QPR announced on 13 February that Ramsey had been given the manager's job until the end of the season.
QPR have an ageing squad, while they could face sanctions due to Financial Fair Play rules.
But Ramsey said he wants to lead QPR next season.
Ramsey on his future
"I don't see any reason why I shouldn't get the job but football is a very funny game.
"There are people who have won things who have actually got the sack so maybe it might set a different trend."
Ramsey on the club's future
"I don't think the club will capitulate. They have got good owners and Les Ferdinand at the helm who is going to put a long-term strategy into place.
"But whatever happens, the club has to put a long-term plan into place. It's a plan that may take a bit of time to be implemented but they have already started that."
Ramsey on QPR's players
"The ones I have picked on a regular basis have [given everything]. There are some players that could have been available for us who haven't been for whatever reason.
"Maybe we have had to pick from a shallow squad. We had a very young substitutes bench against Manchester City and we had three centre halves, one of whom had a broken hand."
Ramsey on losing 6-0 against Manchester City
"The game was always going to be difficult but you have an obligation to people that travel to perform better than that.
"I don't think it was a case of the players not listening. I think some of them switched off, when one switches off it sends everything into a tail spin.
"We're disappointed to lose our Premier League status but the players themselves will be more disappointed with the way they portrayed themselves in what was our biggest game of season."
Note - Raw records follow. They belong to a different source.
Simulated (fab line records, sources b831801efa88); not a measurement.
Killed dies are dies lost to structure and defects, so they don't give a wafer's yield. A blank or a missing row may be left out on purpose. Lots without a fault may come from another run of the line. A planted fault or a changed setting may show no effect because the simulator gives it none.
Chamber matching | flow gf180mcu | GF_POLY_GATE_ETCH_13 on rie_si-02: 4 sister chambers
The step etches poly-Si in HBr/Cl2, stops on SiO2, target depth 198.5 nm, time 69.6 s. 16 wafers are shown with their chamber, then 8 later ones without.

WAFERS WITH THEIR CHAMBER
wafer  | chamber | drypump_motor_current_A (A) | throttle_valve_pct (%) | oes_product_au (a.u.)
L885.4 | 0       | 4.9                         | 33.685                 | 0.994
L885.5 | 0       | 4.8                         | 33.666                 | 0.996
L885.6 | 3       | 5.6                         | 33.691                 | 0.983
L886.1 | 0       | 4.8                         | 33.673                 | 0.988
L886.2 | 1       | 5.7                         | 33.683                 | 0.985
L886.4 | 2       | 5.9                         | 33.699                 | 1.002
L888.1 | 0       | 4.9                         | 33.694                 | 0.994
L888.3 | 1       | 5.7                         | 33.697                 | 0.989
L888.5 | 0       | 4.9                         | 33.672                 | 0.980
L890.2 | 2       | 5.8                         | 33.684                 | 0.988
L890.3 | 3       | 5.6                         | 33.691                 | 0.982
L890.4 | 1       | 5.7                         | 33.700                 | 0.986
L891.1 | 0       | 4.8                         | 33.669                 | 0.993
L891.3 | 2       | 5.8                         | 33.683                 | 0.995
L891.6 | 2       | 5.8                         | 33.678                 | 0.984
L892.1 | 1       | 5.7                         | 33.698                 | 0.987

Ramsey on lessons to be learned
"Unfortunately for us, a lot of our so-called dirty laundry has been aired in the media.
"That's something we are going to try and rectify and try and conduct ourselves with a little bit more pride and dignity as a club.
"But the club is a great club, a small club. Premier League football is what it craves and we will be trying our best to make sure Premier League football comes back to Loftus Road."